In marriage, there’s a rule you must follow. Eliminate the words “always” and “never.” In other words, don’t say to your wife, “You’re never are ready when I’m ready to leave.” That’s a buzz-kill right off the bat. Plus, it’s just not true. “Never” is a very difficult word when it comes to speaking truth. I used to say that the Cubs would never win a World Series and history had my back. The Cubs hadn’t won a World Series since 1908. It hadn’t happened in over a hundred years! But 2016 changed all that. The curse ended and the Cubs were champs. There’s a chance that in your marriage, the universe shifted and your wife waited on you. “Never” doesn’t work. It’s insulting and it’s just fake news.
But there are times when you should adhere to “nevers.” These are the good “nevers” of marriage.
Never re-preach a message to your spouse on Sunday.
Example: The wife says to the husband, “That was a powerful message on idolatry. Don’t you think your fixation on your bass boat kind of… well…” Stop right there. He’s got the Holy Spirit to convict him and a wife being a human highlighter pen is not helping.
Never telegraph your anger in cryptic, coded actions.
Guys, when your wife offends thee, avoid walking around doing huffy things like shutting closet doors a little more strongly than usual, answering innocent questions sarcastically, or in worst cases, throwing the garbage can lids on the roof of your house. Leave the word huffy with the bicycles. After decades of practice, I’ve found a much better communication method: USE WORDS.
Never assume he’s heard you the first time.

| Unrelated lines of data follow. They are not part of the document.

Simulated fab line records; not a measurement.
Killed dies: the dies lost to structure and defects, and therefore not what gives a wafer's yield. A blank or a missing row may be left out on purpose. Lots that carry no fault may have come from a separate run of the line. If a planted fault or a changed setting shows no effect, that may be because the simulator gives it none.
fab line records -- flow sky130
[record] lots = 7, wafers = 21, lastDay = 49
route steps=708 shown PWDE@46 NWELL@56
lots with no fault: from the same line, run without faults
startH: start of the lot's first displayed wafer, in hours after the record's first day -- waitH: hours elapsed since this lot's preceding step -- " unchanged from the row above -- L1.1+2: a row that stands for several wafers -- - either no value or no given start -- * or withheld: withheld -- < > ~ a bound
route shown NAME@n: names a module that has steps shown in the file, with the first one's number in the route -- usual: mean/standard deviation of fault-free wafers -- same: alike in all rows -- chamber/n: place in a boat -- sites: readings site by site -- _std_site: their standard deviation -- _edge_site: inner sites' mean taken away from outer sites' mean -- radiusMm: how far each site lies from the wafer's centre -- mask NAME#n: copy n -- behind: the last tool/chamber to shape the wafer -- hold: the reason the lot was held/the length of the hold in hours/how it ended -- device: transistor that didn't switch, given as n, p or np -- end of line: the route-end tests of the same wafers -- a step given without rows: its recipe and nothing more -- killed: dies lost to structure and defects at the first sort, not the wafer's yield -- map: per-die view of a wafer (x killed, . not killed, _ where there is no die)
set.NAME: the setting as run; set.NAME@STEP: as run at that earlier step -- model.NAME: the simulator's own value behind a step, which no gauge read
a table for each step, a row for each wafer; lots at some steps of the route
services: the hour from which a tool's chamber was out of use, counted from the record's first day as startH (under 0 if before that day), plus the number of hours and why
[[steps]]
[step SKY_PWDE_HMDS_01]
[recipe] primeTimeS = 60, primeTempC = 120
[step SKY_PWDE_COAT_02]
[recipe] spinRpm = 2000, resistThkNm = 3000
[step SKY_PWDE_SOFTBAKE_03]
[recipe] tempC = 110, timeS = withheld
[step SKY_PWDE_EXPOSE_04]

Most men have an ability to go into completely different universes when performing even the most menial tasks. Most women can text, talk on the phone, change a diaper, and fix a broken piece of china with superglue all at the same time. For most men, it’s like this: “Everybody be quiet and give me room. I’m shaving. Most of us can’t even comprehend the cerebral gymnastics of multitasking. If he’s doing anything, even clipping his toenails, ask him to stop, then grab his face with the palm of your hands and speak slowly.
There are plenty of “nevers” in marriage, just not the kind of “nevers” you say in arguments. There are also some incredible “always” rules that can make your marriage sizzle. Always encourage. Always forgive. Always put the toilet seat down. Always seek to improve your connection. Always work together in parenting. And always love. And the greatest these is always love.